Through three games, Clemson quarterback Kelly Bryant has exceed what many of his pundits thought he could not do. Before the season started, some critics expected him to be out of the picture, leaving the offense with freshmen Hunter Johnson or Zerrick Cooper.
They were all wrong.
The junior is just the first quarterback since Tajh Boyd in 2011 to beat two nationally ranked opponents in back-to-back games. He rallied the Tigers to beat then No. 13 Auburn two weeks ago and then went on the road and helped second-ranked Clemson knock off then No. 14 Louisville this past Saturday.
Though his numbers were modest against Auburn, he still completed 19-of-29 passes for 181 yards, while running for a team-high 59 yards and two touchdowns. Against Louisville, he tallied a career-high 343 yards of total offense, including 316 on 22-of-32 passes.
He also ran for two more touchdowns and threw a 79-yard touchdown pass to Ray-Ray McCloud. He was 6-for-9 for 99 yards on third down passes against the Cardinals.
Bryant also ran for a touchdown and threw for a score against Kent State. He had 313 total yards in that victory.
Instead of criticizing, Bryant, now those pundits love him as he has become one of the best stories through the first three weeks of the college football season. But don’t worry it is not going to Bryant’s head.
Clemson co-offensive coordinator Tony Elliott believes the new media attention will not change anything about his quarterback.
“He’s just like Deshaun,” Elliott said. “He’s his biggest critic. He’s going to be harder on himself than we are… and he’s very, very humble. I don’t think Kelly is the type of young man that cares about what the spotlight says. He cares about this team, he cares about this offense, and you can tell by the way he’s playing.”
How good is Travis Etienne? When the freshman took off for an 81-yard touchdown against Louisville, he looked like he went right where he was supposed to go. However, that was not the case.
“I think everybody sees just how electric he is, but what people don’t realize is the play that he broke for a touchdown, he was supposed to hit in the A gap,” Elliott said. “He’s fast enough to bounce it to the outside, and then he broke a tackle. I’m glad he broke that tackle because that was one of the situations … He came on the bus and was like Coach, I know you’re going to get on to me, I was supposed to be inside.
“But he’s one of the few that has the ability to do that, but also he’s learning.”
Good chemistry. During ESPN’s telecast of the Clemson at Louisville game, ESPN analyst Kirk Herbstreit raved about the chemistry he was noticing on the Clemson sideline. The veteran broadcaster recognized how the starters stood on the sideline and cheered on their teammates, and were the first to greet the backups after making a big play.

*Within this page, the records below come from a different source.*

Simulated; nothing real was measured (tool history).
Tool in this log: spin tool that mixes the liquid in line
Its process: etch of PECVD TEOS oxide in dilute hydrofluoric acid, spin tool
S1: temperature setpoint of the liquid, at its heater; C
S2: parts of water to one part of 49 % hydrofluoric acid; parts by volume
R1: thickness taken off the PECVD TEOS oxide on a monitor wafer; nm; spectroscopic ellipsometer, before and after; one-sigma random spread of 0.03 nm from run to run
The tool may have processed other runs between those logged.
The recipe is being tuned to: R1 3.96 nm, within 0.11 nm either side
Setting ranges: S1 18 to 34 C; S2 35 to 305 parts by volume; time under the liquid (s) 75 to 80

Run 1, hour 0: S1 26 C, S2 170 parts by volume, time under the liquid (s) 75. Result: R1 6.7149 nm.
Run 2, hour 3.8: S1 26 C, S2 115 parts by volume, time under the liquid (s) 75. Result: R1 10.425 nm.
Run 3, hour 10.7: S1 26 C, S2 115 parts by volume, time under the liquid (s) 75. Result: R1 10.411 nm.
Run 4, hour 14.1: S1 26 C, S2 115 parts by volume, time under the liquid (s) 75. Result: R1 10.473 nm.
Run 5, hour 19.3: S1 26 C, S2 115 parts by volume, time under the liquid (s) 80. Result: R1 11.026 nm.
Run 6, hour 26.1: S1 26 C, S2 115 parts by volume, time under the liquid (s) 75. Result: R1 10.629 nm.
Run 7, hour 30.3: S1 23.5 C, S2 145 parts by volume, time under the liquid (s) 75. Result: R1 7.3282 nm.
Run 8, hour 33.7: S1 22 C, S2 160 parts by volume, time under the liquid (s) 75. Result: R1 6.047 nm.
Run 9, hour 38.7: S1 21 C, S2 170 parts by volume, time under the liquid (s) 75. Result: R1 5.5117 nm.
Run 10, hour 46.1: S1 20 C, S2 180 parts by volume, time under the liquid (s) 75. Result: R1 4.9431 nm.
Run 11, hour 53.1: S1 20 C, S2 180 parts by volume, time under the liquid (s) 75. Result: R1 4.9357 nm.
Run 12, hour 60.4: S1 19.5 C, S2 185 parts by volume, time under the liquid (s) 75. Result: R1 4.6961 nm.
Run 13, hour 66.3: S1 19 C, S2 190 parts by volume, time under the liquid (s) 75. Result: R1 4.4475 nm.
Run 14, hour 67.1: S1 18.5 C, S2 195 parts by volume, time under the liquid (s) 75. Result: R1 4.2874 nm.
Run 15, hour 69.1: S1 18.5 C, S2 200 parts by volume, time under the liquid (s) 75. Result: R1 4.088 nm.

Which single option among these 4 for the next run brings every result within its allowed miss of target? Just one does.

“One thing I want to point out is you see a genuine appreciation at all levels,” Elliott said. “You saw the starters happy for the backups when they got there and they’re pushing each other on. In particular in the running back room we have four highly talented guys and they all want an opportunity to touch the ball but they all appreciate when their teammate gets the opportunity to play. I’m hoping that chemistry, that cohesion and that hunger will remain the entire season.”